A Few Tips for Azure Resource Manager Templates

Azure Resource Manager (ARM) templates are often looked upon as some sort of magic voodoo. People who use them every day often have a limited understanding of them and this leads to doing things the hard way. The users aren’t always to blame, the documentation is often terse (at best) and features change quickly. In particular, mid-2017 saw a few critical features appear that really improve their usability in a few cases. I’m not going to try to completely solve the knowledge gap or try to create a comprehensive set of guidelines. Instead, I’ll point you to a few things that have been useful for me or helped me get to that “click” moment where they stopped looking like a blob of json and started looking like a language.

No comments

Azure Resource Manager (ARM) templates are often looked upon as some sort of magic voodoo. People who use them every day often have a limited understanding of them and this leads to doing things the hard way. The users aren’t always to blame, the documentation is often terse (at best) and features change quickly. In particular, mid-2017 saw a few critical features appear that really improve their usability in a few cases. I’m not going to try to completely solve the knowledge gap or try to create a comprehensive set of guidelines. Instead, I’ll point you to a few things that have been useful for me or helped me get to that “click” moment where they stopped looking like a blob of json and started looking like a language.

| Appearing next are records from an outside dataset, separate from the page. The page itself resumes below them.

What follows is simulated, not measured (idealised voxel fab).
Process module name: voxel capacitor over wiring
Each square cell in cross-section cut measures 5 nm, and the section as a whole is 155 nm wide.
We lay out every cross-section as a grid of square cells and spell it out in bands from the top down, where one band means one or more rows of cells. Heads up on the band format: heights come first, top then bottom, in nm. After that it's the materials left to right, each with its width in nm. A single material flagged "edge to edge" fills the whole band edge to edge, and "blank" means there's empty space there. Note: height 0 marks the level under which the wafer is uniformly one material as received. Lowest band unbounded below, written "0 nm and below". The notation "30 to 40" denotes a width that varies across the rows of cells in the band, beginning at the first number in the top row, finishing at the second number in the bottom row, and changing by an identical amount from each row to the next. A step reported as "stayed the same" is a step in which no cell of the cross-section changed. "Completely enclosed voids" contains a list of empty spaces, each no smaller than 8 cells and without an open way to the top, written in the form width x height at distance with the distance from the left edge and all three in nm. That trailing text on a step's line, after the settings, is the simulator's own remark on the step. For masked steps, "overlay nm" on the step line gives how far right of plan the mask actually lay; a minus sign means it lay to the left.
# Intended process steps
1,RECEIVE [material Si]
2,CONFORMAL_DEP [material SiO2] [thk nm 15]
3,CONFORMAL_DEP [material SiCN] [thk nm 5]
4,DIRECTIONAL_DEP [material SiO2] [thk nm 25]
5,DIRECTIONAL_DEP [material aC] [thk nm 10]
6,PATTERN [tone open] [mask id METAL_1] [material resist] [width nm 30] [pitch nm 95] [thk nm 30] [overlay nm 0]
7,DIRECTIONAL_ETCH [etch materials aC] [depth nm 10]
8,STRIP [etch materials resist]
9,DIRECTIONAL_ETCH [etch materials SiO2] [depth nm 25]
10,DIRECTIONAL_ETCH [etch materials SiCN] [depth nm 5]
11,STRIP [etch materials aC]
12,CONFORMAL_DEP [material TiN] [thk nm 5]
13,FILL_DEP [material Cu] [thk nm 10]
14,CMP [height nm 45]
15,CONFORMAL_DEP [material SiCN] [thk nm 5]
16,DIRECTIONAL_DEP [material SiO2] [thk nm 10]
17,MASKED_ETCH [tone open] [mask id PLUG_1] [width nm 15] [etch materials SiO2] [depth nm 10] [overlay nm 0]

ARM Templates are a Descriptive Language

Especially since the mid-2017 enhancements, you can build a whole lot of programming into an ARM template. Be careful with that. ARM Templates are at their most powerful when used as a part of a Desired State Configuration(DSC) approach for your platform and infrastructure. That is, you tell ARM “I want this” and it figures out how to get there.

They are at their weakest when you need to dive in and debug because there really aren’t any viable tools for that. I could live with the lack of debugging if the error messages got straight to the point, but often they don’t.

That debugging experience alone makes me avoid building a ton of logic in my templates. Each template should have an opinion on what it does and if you need to get crazy, do it elsewhere. Better yet, don’t get crazy in the first place and Keep it Simple. Templates should be built to deploy a single set of resources consistently across your environments from dev to prod. That doesn’t mean dev needs to be the same size as prod, feel free to change the number and size of resources via parameters. What it does mean is that you shouldn’t try to build out vastly different deployments in the same template. If you find yourself using a lot of if in your template, you’re probably better off with multiple tempaltes.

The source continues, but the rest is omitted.